This magnificent American West photograph album contains an astounding 21 mammoth photographs by leading photographers including Carleton Watkins, Charles R. Savage, and Isaiah West Taber, as well as other important photographs.

The album features a major new discovery, Carleton Watkins’s Sentinel Rock, Down the Valley, from U. Point, Yosemite, which is not in Naef and Hult-Lewis, Carleton Watkins: Complete Mammoth Photographs. Weston Naef has examined this print and confirms that it is the only located example of the long-sought negative 684, known only from inventories until now.

“As specimens of the photographic art they are unequaled. The views are … indescribably unique and beautiful. Nothing in the way of landscapes can be more impressive.” –New York Times on Watkins’s Yosemite photographs, 1862.

Carleton Watkins and Yosemite

Carleton Watkins was the greatest of the first generation of photographers of the American West. His early photographs of Yosemite and Utah have never been surpassed.

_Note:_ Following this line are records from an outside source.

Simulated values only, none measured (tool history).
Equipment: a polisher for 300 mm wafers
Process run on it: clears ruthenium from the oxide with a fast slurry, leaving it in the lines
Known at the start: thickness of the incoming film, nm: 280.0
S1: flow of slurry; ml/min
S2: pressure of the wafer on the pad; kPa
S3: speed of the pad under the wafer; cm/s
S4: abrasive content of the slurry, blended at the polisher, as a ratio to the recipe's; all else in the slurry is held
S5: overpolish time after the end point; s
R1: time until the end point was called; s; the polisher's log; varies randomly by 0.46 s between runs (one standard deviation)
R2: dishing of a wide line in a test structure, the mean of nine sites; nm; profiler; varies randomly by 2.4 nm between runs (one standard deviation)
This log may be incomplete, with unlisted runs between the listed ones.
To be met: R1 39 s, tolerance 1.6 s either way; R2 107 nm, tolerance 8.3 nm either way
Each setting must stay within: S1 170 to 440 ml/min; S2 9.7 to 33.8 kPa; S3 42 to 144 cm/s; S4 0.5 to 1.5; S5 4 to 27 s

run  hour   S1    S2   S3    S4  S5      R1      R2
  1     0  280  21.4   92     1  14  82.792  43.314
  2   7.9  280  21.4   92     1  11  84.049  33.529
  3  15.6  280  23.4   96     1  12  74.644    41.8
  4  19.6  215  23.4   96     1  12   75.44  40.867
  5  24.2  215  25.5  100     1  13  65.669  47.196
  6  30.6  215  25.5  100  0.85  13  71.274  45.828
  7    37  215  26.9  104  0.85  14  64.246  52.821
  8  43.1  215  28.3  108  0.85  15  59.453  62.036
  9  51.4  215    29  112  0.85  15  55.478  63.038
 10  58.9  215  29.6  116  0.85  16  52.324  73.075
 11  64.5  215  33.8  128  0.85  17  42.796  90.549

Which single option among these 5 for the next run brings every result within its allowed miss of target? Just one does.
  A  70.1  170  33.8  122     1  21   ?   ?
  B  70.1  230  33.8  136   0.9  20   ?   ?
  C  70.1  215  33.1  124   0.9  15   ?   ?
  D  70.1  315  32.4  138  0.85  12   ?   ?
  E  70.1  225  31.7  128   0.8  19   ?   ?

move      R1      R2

The scale of Watkins’s monumental subjects was matched by his ambition and drive, which dwarfed that of his competitors. The photographer commissioned a San Francisco cabinetmaker to create a camera capable of accommodating glass plates as large as 18 x 22 inches. In a series of grueling expeditions over several decades, he took into the wilderness a wagon and a train of mules carrying hundreds of pounds of equipment and heavy glass plates. The amazingly detailed photographs made with the unique mammoth-plate camera brought Watkins international renown. The first four Yosemite photographs in this album date to Watkins’s first expedition (1865-1866). Watkins chose thirty of these for exhibition at the 1867 Paris Exposition, where he won the first-prize medal for landscape photographs. Four of those photographs are present here.

For more than 150 years Watkins has retained his place as one of America’s greatest photographic artists. Watkins’s views are “the finest landscape photographs produced by an American in the nineteenth century, and some of the most sophisticated and arresting images ever produced with a camera” (Nickel).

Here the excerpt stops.